Archive for July, 2009

Airports – Reason Number One for Encryption

July 9th, 2009

airport-laptopAny frequent traveler will tell you that every trip through an airport presents numerous chances for them to loss their laptop. Everyday business travelers put their organization’s sensitive and confidential  at risk when they travel through airports. Today most companies are dependent upon on a mobile workforce that needs access to information no matter when they are outside the office – be it commuting from the office to their house or from their house to a business meeting on another continent.  This mobility constantly puts companies at risk of having a data breach if a laptop containing sensitive information is lost or stolen.

Dell and the Ponemon Institute conducted a study, Airport Insecurity: The Case of Lost Laptops, to fully understand the risks posed to sensitive and confidential data contained in the laptops of business travelers.  The findings of this study can help   companies understand what they should be doing to protect the information on their employees’ laptops and to reduce the likelihood that their employees will lose laptops while traveling.

The Dell/Ponemon study was not simply the gathering of stories.  To complete the study, the Ponemon Institute conducted field research at 106 major airports across the United States to determine the frequency of lost or missing laptops at their locations. In addition to laptop loss frequency, they captured information about airport operating practices concerning laptop recovery, reclamation rates, and disposal procedures.

The data they uncovered is amazing – and consider that the numbers are already months old and during the last year portable and especially netbook growth has continued:

  • Business travelers lose more than 12,000 laptops per week in U.S. airports.  That’s in the US only!
  • Only 33% of laptops within the lost and found departments in airports are reclaimed.  Many of the rest are sold off, leaving “potentially millions of files containing sensitive or confidential data that may be accessible to a large number of airport employees and contractors”.
  • According to U.S. airport representatives, the most common airport locations where laptops are lost or missing include security checkpoints (40%) and departure gates (23%).

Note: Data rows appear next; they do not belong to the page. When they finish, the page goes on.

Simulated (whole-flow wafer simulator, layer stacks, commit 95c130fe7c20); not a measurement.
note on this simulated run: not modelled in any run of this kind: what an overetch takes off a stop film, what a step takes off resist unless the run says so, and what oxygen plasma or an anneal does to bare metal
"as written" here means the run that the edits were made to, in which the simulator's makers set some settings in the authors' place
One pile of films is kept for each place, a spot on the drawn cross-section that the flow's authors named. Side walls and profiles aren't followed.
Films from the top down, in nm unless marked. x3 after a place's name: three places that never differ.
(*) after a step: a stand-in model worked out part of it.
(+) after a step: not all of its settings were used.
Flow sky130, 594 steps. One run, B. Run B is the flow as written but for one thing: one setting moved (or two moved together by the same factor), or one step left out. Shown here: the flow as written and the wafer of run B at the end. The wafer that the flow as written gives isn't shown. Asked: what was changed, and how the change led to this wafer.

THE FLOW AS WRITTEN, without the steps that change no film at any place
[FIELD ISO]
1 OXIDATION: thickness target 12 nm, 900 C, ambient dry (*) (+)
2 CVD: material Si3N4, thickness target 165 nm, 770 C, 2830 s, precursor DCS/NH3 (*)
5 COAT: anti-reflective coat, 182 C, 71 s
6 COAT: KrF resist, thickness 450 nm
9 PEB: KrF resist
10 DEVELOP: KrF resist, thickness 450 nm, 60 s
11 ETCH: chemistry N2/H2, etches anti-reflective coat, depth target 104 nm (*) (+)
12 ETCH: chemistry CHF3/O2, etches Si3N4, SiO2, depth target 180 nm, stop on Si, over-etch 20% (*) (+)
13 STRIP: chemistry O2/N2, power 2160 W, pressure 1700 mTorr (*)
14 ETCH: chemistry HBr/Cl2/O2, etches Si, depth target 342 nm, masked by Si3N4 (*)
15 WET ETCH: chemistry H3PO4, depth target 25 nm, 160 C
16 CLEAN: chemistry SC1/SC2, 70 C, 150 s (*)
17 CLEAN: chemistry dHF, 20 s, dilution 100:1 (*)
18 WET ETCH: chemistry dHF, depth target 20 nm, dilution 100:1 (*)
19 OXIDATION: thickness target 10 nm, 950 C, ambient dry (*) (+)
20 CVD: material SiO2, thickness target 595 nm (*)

And here is the killer data from the security perspective, “Over 53% of business travelers say that their laptops contain confidential or sensitive information. However, 65% of these travelers admit they do not take steps to protect or secure the information contained on their laptop.”

The numbers are all there.  The risks are there.  The solutions are not that hard – but companies need to step up to give their IT staff the time to implement data encryption and the time with the portable owners to properly train them about data encryption and best practices.

Irish Laptops are not smiling

July 6th, 2009

When you are in the computer security business, hardly an hour goes by without news of some laptop containing sensitive information about customers or staff getting lost or stolen.  Now, for the average business person they may not hear these stories multiple times a day – but they are certainly starting to show up multiple times a week.

The latest example brings us to Ireland and a burglary at the Bord Gais Energy offices.  To quote the official company announcement, “Bord Gais Energy can confirm that a burglary took place on Friday, 5th June in one of its Dublin offices. During this incident four laptops were stolen, one of which contained customer information and bank details for 75,000 Bord Gais Energy electricity customers.”

To highlight the impact on the Bord Gais, even a month later their website commits 20% of the home page to the story on Laptop Theft. This is an IT manager’s nightmare – IT is impacting the business in an adverse manner.

bord-gais

In a poor choice of words the letter from Bord Gais to consumer, the letter states that “data security and laptop encryption is a major priority for us.”  Well that is true now, when the letter is being written.  However, the tens of thousands of impacted customers are probably more concerned about how Bord Gais let this happen.

On the website, Bord Gais points out the solution  – “We have reviewed our laptop encryption programme and can confirm all laptops are now fully encrypted.”  But they also admit the causes:

Why were the laptops not in a secure location?
The laptops were being used on a day-to-day basis and were left in locked offices overnight.

Were the laptops not encrypted?
All of the laptops had levels of security on them – however only one of them had hard drive encryption – the remaining three had password protection.

Bord Gais is not uniquely incompetent in laptop security matters – think about your own companies, do the above events occur in your organizations.  Even when laptops are supplied encrypted, do some employees switch off encryption and ignore company policies.  Do they even know what the company policy is?  Do they even understand what encryption is?  Why do they have rights to shut off encryption?

Bord Gais is facing all these questions now.  Smart companies address these questions internally, amongst themselves, before the publicity hits home.